When the credits started to roll and the title card for Annihilation appeared on the screen, it was stunning. I felt wowed and awed by not just the movie but the color scheme and design of the title card. Then, something else happened: my friend and I turned to each other and started to discuss the movie. It wasn’t just a simple discussion of whether we liked the movie or not, we immediately started talking about the ending, the entire third act of the movie, what it all could have meant, and what our theories were for what the implications of the ending meant. Annihilation wasn’t just an entertaining science fiction film but instead, it does what great science fiction is supposed to do: it makes you think and makes you ponder questions. Writer/director Alex Garland’s follow up to Ex Machina is not just a good follow up, Annihilation is an incredible follow-up.
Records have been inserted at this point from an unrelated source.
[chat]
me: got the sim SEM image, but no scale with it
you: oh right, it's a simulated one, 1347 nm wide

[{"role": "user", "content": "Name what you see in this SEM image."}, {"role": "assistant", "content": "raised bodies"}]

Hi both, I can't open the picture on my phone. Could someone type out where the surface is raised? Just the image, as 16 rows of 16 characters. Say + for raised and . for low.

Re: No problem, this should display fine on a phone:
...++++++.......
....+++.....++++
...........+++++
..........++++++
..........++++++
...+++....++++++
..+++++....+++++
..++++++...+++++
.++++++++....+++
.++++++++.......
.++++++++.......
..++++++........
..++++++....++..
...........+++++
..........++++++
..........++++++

Annihilation is an example of a movie that can have a simple plot but can have a lot going on underneath the surface. A meteor crashes at a lighthouse in a national forest and a strange orbit cloud called the Shimmer starts to expand and engulf a national forest. No one knows what is in the Shimmer and what the rules of the Shimmer are. Expedition teams go in but never come back out.
The movie uses a flashback framing device. It opens up with Natalie Portman’s Lena being interviewed by a group of scientists as the movie flashes back to show the events leading up to this. Occasionally also getting a flashback within a flashback exploring the events leading to Lena’s husband (played by Oscar Isaac) heading into the Shimmer and mysteriously returning from the Shimmer. Lena leads the current team back into the Shimmer.
That’s all the setup to the story and I won’t go any further into the plot of the movie. Annihilation works best when you’re just a part of the journey and don’t know too much else. The movie gets a lot of mileage over that seemingly simple but intriguing setup. The trailers are selling a creature feature, and while there is an element of that, that isn’t what the movie is about. This has a bit of inspiration from Alien in it’s slower more methodical nature but it isn’t a creature feature (even though it has some outstanding creature sequences).
Annihilation is deliberately slower paced. While this is still exciting in parts, and in some downright terrifying, it is constantly focused on the main character revealing little by little until the movie’s cerebral third act that’ll either leave you loving the movie or be downright baffled by it (or both). It is an ending that reminded me of parts of 2001: A Space Odyssey. The ending is beautiful, terrifying, ambiguous, and really challenging. Annihilation is dealing with themes of self-destruction, creation, and the end of all things. It leaves a lot to be discussed and dissected. Annihilation doesn’t fall into the trap of being heavy-handed nor does it confuse being unclear with being smart. Too often movies attempting to be smart avoid giving the audience anything to go, Annihilation is a perfect blend of giving you just enough but not feeding you the whole meal. I have a feeling different audiences will come up with their own interpretations of the film’s ending.
This isn’t in a sacrifice of spectacle, Annihilation has plenty of it. This movie is proof you don’t need 200 million dollars to make a beautiful looking science fiction movie. This film cost 40 million, and every frame is gorgeous. There is some incredible CGI along with some amazing animatronics. The color palette is absolutely eye-pleasing and even the action sequences are well executed. There is some great body horror that, I feel, pays some homage to David Cronenberg’s science fiction film classics like The Brood or The Fly (you could even say John Carpenter’s The Thing).
There have been some truly great Science Fiction films being released over the past few years. From big blockbuster style reboots, like the Planet of the Apes trilogy, to Christopher Nolan’s Interstellar, to Ridley Scott’s The Martin and Denis Villeneuve’s Arrival and Blade Runner 2049. Annihilation will quite easily join the ranks of other great science fiction films and does what great science fiction is supposed to do, make us think, ponder and question. This is a movie you don’t just talk about what score you give it, you talk about what you think the movie means. I loved Annihilation and it is an absolutely amazing science fiction film. I can’t wait to go back and see it again. The word masterpiece is thrown around too quickly easily these days (I’m as guilty of that as anybody), so I will try to refrain from declaring Annihilation the next science fiction masterpiece so quickly (but, it just might be).